Analyzing the crosslinks between media organizations provides an interesting look into how different outlets are presenting the same stories, revealing inherent biases present across different topics.

Let’s take a look at a few examples:

Missing Files Motivated the Leak of Michael Cohen’s Financial Records (The New Yorker)

The #1 story of the day is an interview between the New Yorker and the individual that leaked financial records showing that Michael Cohen, President Trump’s personal attorney, had used a shell company to receive payments from various firms.

This story offers a great look into how the same story is editorialized by different media organizations across the political spectrum, and shows that conservative sources aren’t the only ones using emotionally loaded headlines as a tactic.

What the Right is Saying

Conservative outlets appear to largely be silent on the issue, with only 2 publications linking to the interview.

Attorney Robert Barnes THRASHES Dirty Cop and Leaker of Cohen’s Bank Records to Slimy Lawyer — LOCK HIM UP! (The Gateway Pundit)

The Gateway Pundit, a far right publication, calls the whistleblower a criminal in their incredibly loaded headline.

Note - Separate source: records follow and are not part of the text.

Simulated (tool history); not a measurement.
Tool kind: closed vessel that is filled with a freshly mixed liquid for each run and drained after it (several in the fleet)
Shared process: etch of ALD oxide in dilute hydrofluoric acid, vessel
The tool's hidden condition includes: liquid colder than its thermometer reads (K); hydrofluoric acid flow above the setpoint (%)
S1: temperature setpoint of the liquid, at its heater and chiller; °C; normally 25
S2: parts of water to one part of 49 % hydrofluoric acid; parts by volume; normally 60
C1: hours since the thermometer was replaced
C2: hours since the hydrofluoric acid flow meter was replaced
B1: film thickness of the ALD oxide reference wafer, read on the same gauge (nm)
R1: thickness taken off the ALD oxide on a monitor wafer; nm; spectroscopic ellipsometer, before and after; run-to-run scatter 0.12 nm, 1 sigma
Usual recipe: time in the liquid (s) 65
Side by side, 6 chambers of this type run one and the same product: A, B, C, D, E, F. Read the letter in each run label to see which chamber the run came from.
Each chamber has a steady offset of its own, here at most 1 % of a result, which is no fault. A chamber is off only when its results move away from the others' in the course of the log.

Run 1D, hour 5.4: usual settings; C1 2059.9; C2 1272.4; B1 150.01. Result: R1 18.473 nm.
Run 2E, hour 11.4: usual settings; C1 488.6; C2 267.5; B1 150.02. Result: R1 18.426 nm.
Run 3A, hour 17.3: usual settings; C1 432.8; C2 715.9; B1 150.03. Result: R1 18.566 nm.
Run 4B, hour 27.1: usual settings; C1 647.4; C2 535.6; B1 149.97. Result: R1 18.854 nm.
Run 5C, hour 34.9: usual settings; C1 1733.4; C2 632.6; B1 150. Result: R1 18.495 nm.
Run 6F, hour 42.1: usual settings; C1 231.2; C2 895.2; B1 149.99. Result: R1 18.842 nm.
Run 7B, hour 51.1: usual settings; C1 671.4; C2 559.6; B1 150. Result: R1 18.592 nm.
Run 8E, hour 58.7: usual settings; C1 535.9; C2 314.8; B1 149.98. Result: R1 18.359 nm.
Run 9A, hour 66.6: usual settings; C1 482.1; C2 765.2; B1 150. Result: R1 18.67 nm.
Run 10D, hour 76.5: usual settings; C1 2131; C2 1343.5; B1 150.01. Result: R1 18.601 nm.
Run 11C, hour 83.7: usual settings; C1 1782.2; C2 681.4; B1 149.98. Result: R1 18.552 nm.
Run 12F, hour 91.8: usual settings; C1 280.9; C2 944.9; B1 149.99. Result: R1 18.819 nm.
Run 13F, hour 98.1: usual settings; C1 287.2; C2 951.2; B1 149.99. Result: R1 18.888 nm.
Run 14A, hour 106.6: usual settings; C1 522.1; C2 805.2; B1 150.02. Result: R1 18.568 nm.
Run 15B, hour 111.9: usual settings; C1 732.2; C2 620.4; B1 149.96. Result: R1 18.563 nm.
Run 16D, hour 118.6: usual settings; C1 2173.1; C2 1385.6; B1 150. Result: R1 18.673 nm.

“More Cohen dealings under scrutiny, as financial document leaker speaks out. (Fox News)

While the headline fails to mention the key takeaway from the New Yorker piece, that the person that leaked the documents was concerned about some allegedly missing, but this is addressed in the article and overall seems neutral.

What the Left is Saying

Left leaning organizations are pushing the potential conspiracy angle, with several outlets mentioning a potential cover up in their titles.

Report: Source who leaked Cohen financial info claims key government reports were missing (CBS News)

CBS News’ title seems the least emotionally loaded, clearly establishing the source of the claim as the document leaker, and stating they were missing rather than implying some sort of cover up.

Whistleblower reportedly leaked Cohen’s financials over a potential cover-up (The Huffington Post)

In the middle, the Huffington post published a piece which has the conditional “potential” but does suggest a “cover up” rather than simply stating the documents are missing, and doesn’t make it as clear the source of the claim is the whistleblower.

Trump scandal overload: Don Jr. remembers nothing; Republicans finally begin to face the facts” (Salon)

Finally, on the far end of the liberal spectrum we have an outright claim of scandal, and a shot at Republicans from Salon.

Giuliani: Mueller’s team told Trump’s lawyers they can’t indict a president (CNN)

The #2 story of the day, and the one most linked to by conservative sources is a CNN interview with Guiliani, in which he claims Meuller’s team said they can’t indict a president.

The Washington Post contextualized this by saying:

The special counsel’s conclusion signals that it would be left to Congress to address any finding of wrongdoing by Trump in the investigation.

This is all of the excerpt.